While the suspected bomber's name was not released, the Philippines Star reported that legal authorities have announced that witnesses described the man as being slim, 5 feet-7 inches tall and 30 years of age.

The suspect has been identified by investigators as the man who placed a bomb concealed in a bag under a massage chair at the Roxas Avenue night market. He apparently caught the eye of witnesses because he was reportedly wearing a mask, even as he got a massage.

The Philippines news article makes no references to the other alleged suspects or whether the man in the sketch is a member of Abu Sayyeb, a faction of the Islamic State group in Southeast Asia which claimed responsibility for the fatal blasts.

As many as four suspects were being pursued by Filipino law enforcement, according to an Associated Press report. CNN reported there were three suspects and that Islamic extremism was being looked into, but a clear motive for the attack remained elusive.

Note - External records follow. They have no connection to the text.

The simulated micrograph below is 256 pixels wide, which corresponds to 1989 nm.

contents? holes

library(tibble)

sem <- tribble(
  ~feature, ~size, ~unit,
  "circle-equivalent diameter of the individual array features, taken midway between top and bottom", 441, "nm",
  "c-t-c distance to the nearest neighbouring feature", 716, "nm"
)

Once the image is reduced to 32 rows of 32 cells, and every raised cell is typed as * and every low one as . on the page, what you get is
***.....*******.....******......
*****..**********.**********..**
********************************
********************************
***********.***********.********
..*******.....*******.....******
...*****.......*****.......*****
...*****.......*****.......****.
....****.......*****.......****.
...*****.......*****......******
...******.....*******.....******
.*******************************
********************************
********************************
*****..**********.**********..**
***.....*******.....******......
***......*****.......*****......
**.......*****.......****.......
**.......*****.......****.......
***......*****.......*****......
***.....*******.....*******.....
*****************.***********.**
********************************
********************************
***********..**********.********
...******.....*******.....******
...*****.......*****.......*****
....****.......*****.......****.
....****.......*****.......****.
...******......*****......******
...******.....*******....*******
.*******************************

"We are not new to this kind. It is always connected with the Abu Sayyaf or in Central Mindanao," said Davao City Vice Mayor Paolo Duterte, the son of Philippines President Rodrigo Duterte. "But this is not the first time that Davao City has been sacrificed in the altar of violence."

Duterte declared a countrywide "state of lawlessness" Saturday after he called the bombing an act of terror, Asia One reported. "We will treat this as a police matter about terrorism," he said Saturday morning while briefing the media.